Knots, Trefoil Knot

The Trefoil Knot

The trefoil knot is the simplest nontrivial knot. Start with a triangle and add a circular arc to each side. Thus the shape has three leaves, or three foils, as suggested by the latin ancestry of the word "trefoil". Yet this is merely a 2 dimensional shape; we need to use 3 dimensions to turn it into a knot. Start at the circular arc below the base of the triangle and move counterclockwise, to the right and up, until you reach the lower right corner of the triangle. Pass over that line and move up the right side of the triangle. When you reach the apex, pass under that line and procede around the left circular arc. Pass over the next line, follow the base of the triangle, pass under, follow the right circular arc up, pass over, run down the left side of the triangle, pass under, and return to start. The crossings run over, under, over, under, over, and under. Try making this shape with a piece of string - fusing the two ends together of course. Some experimentation will convince you this is a true knot; you cannot move it about and make a circle.

Other n-gons

Try the same thing with a square. Place four circular arcs on the four sides, and let the string run over, under, over, under - in alternation. The result is two separate, intertwined strings. This is equivalent to a figure 8 with a loop passing through both holes. Characterizing knots is hard enough without generalizing the problem to multiple intertwined loops, so I'm going to set this case aside for now.

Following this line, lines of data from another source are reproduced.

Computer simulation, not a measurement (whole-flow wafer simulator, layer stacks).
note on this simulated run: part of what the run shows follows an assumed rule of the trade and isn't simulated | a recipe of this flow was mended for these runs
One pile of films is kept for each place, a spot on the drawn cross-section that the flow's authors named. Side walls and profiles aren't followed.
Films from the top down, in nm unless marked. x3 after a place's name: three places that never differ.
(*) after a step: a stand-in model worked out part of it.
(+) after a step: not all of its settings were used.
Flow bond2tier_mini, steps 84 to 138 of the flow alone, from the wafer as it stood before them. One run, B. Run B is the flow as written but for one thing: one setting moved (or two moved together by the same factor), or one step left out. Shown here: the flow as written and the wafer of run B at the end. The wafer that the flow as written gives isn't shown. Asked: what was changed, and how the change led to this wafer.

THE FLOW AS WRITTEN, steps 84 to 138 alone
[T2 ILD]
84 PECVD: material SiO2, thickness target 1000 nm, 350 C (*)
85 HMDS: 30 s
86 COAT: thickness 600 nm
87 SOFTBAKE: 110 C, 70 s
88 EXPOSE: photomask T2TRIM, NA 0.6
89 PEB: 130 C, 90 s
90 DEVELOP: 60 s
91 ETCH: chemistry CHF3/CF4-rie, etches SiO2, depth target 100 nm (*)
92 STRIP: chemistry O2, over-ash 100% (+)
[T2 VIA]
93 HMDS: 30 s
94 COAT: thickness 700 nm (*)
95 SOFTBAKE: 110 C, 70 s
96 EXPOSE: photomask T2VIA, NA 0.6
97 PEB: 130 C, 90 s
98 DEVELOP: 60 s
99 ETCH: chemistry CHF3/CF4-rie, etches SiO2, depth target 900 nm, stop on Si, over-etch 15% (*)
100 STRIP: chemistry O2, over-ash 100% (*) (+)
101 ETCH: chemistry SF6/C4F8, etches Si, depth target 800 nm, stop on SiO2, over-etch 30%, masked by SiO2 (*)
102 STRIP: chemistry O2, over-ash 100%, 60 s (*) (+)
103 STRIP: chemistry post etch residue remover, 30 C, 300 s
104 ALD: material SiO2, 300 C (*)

If n is odd, a regular n-gon, with circular arcs, and alternating crossings, defines a knot. Proving these knots are nontrivial, and distinct from one another, is a task that remains before us.

Torus Knots

Return to the trefoil knot, and follow two paths simultaneously. Start at a point in the lower arc, and a point in the base of the triangle, and follow both paths counterclockwise. The circular arc moves up to pass over the base of the triangle, which moves down out of the way. In other words, the two threadss twist around each other. As they move from the lower left corner of the triangle to its apex, they twist another 180 degrees, to change the crossing. The next leg of the journey introduces another twist. finally they return to start, 180 degrees out of phase. With this in mind, the trefoil knot can be drawn on the torus. It is a curve of constant pitch. The string runs around the doughnut twice, while spiraling around the tube three times. The ratio is 3 to 2, or 3/2 if you prefer. The trefoil knot is a 3/2 torus knot.

Using the same reasoning, the knot based on the pentagon (with circular arcs) is a 5/2 torus knot. It spins around the tube 5 times while circumnavigating the torus twice. Equivalently, once around the torus introduces a twist of 5/2.

If the fraction is not in lowest terms, having a gcd of g, then completing all the prescribed revolutions and rotations actually runs through the knot g times. We may as well assume the fraction is in lowest terms.

Alternatively, you might interpret an unreduced fraction as g copies of the same knot intertwined. This was the case with the augmented 4/2 square described above. Again, I'm going to pass on multiple knots, so unless otherwise stated, torus knots will be in lowest terms.

The n/1 knot is trivial. Let c be the circle that runs through the center of the torus, and homotope the spiral inward, onto the circle.

The 1/n knot is also trivial, though the homotopy is not as straight forward. For large n, some of the spirals can be seen close together, running around the top of the doughnut. this resembles the burner on an electric stove. Let q be a point on the path at the bottom of the torus, and stretch q into an arc xy that curves upward around the bottom of the tube. This crams the spirals together. soon all the spirals are on top, with x and y delimiting the n spirals, like the two leads that feed the burner on the stove. The arc xy goes almost all the way around the tube, passing underneath. Now - discard the torus and leave the knot in 3 space. Let y run all the way around the spiral, dragging the arc xy along. After y has traced around all n spirals, it is back to x, and the result is a circle in space. This is a trivial knot.